There was the four-point play in Game 5 of the 2011 Eastern Conference Finals at the United Center when Wade’s Heat stormed back late to clinch a trip to The Finals. Very few can forget the heartbreaking, buzzer-beating running triple after a blindside steal from John Salmons in the 2008-09 season, so it’s not that he lacks the ability.

The Charlotte Hornets and Toronto Raptors found that out last spring when he hit 12 in 14 playoff games for the Heat.

“In the playoffs they take things away, right,” Wade said. “In the regular season, you play so many games teams sometimes don’t get a long time to prepare for you, so they may try and take one thing away.”

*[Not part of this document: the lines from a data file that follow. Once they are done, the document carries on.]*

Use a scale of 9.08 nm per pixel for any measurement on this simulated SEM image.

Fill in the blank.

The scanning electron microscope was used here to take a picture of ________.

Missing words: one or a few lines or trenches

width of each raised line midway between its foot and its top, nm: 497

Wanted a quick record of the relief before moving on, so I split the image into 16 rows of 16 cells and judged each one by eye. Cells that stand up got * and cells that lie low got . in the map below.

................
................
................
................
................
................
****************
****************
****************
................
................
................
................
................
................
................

The logic was followed by a little hubris, earned considering he’s risen to such heights without having to rely on it.

“For me a lot of people have talked about me not shooting threes, but no one has been able to take away what I wanted to do. So why would I do something else?” Wade queried. “But then when you take it away I have the ability to knock it down. I’m not Doug McDermott. I’m not Niko (Mirotic). But I’m comfortable with the shot, and I’m going to shoot it. I know it’s going to be there, so I have a better chance of knocking it down. Coach has been on me about it.”

Wade will have to take the shot to keep defenses from sagging too far down on Jimmy Butler drives, and the hope is Butler goes back to shooting 38 percent from the long line as he did in 2014-15 as opposed to the 31 percent he shot last season.

For things to work in a potentially awkward situation, Wade has to be willing to step a little outside himself and seems prepared to.

“Normally I had to be the guy that would put it on the floor, but more so than that just pick my spots,” Wade said. “Understand when to be aggressive, but I’m a play-maker as well. I’m always looking to make plays for my guys.’’

Wade understands Fred Hoiberg’s offense is more equal opportunity than isolation-based but knows the instances will come when he must be the primary scorer — particularly late when he’s one of the league’s premier fourth-quarter scorers.

“Last year I averaged 19, the other 21.5. I can score, that's fine with me,” Wade said. “I'm willing to do whatever it takes. Scoring is one of those things that comes natural. It just depends on how high field-goal percentage I shoot. I'm not concerned about that. If coach wants me to score, then thank you.”